# *Step 02: Text Preprocessing*
### 1. Import Required Libraries for Text Preprocessing
- In this section, we import necessary libraries for handling text data.
- These tools help transform raw text into structured numerical representations for model training.

### 2. Loading and Handling Missing Data
- If any question pair has a missing value, we drop that row.
- This ensures that only complete question pairs are used for preprocessing.

### 3. Text Preprocessing Pipeline
We define a function `preprocess_text()` to clean and prepare text data for modeling.

1. **Lowercasing**: Converts all text to lowercase for consistency.
2. **Removing Special Characters**: Removes punctuation, numbers, and symbols.
3. **Tokenization**: Splits text into individual words (tokens).
4. **Removing Stopwords**: Eliminates common words (e.g., "the", "is", "and") to reduce noise.
5. **Lemmatization**: Converts words to their root form (e.g., "running" → "run").

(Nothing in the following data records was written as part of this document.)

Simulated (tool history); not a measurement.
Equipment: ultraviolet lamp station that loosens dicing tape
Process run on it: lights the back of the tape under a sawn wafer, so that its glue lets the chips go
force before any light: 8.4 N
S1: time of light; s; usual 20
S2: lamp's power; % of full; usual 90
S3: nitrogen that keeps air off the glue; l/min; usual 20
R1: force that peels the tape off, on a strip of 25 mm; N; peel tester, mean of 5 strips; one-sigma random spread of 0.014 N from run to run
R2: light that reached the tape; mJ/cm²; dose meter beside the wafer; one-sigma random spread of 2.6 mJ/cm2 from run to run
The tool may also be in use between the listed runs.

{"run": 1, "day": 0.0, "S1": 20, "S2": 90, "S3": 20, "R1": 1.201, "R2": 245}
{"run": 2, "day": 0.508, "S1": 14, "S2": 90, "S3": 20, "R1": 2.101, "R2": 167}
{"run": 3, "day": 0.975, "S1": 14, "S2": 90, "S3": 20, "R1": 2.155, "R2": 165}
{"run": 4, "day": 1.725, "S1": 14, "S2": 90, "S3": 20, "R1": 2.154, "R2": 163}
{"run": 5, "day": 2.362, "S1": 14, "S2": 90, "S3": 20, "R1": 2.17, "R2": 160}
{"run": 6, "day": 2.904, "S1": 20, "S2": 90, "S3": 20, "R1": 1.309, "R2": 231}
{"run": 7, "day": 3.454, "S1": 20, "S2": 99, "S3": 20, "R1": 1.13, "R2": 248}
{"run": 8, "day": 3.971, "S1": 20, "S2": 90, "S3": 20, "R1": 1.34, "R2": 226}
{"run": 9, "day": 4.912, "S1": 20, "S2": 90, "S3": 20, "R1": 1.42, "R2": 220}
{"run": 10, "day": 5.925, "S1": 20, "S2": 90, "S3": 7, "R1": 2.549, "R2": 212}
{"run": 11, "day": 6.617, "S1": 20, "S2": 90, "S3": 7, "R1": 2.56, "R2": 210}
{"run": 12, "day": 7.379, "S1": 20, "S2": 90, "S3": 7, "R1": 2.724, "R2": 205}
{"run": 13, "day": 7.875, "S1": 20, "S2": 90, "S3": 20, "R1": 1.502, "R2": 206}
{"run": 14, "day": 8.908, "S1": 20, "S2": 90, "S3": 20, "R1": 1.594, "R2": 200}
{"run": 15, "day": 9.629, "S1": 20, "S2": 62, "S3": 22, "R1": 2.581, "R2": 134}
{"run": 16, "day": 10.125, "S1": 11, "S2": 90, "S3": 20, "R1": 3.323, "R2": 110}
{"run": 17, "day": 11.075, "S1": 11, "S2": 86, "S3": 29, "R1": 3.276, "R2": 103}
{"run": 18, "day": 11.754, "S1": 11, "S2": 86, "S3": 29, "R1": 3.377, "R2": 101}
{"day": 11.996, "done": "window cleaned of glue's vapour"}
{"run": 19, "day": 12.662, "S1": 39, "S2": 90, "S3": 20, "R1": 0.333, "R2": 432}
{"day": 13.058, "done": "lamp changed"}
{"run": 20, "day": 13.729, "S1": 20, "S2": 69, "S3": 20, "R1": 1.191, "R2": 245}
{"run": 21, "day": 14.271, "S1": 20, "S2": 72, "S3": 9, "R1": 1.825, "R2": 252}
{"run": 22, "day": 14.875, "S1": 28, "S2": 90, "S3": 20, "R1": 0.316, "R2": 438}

This transformation ensures that the text is standardized and ready for further processing.

### 4. Training Word2Vec for Word Embeddings
We train a `Word2Vec` model using the cleaned text data:

- `vector_size=100`: Each word is represented as a **100-dimensional vector**.
- `window=5`: Context window size for capturing relationships between words.
- `min_count=1`: Includes all words appearing at least once in the corpus.
- `workers=4`: Uses multi-threading for faster training.

Word embeddings help capture **semantic relationships** between words, improving the model's ability to understand meaning.

### 5. Feature Extraction using TF-IDF
To convert text into numerical features, we apply **TF-IDF (Term Frequency-Inverse Document Frequency)**:

- **TF** measures how often a word appears in a document.
- **IDF** reduces the importance of frequently occurring words.

This technique helps capture **important keywords** while ignoring common words that don’t add value.

### 6. Display Results
Finally, we print a **sample of the cleaned text** and check the **shape of the TF-IDF matrix**.

- The cleaned text shows how preprocessing transformed raw questions.
- The TF-IDF matrix shape gives the total number of features extracted.

This ensures that our preprocessing steps were applied correctly.

In [1]:
## Import Libraries
import pandas as pd
import re
import nltk
from nltk.corpus import stopwords
from nltk.tokenize import word_tokenize
from nltk.stem import WordNetLemmatizer
from sklearn.feature_extraction.text import TfidfVectorizer
from gensim.models import Word2Vec

## Load Dataset
file_path = "train.csv"  # Ensure this file is in the same directory
df = pd.read_csv(file_path)

#  Handle Missing Values
df = df.dropna(subset=['question1', 'question2'])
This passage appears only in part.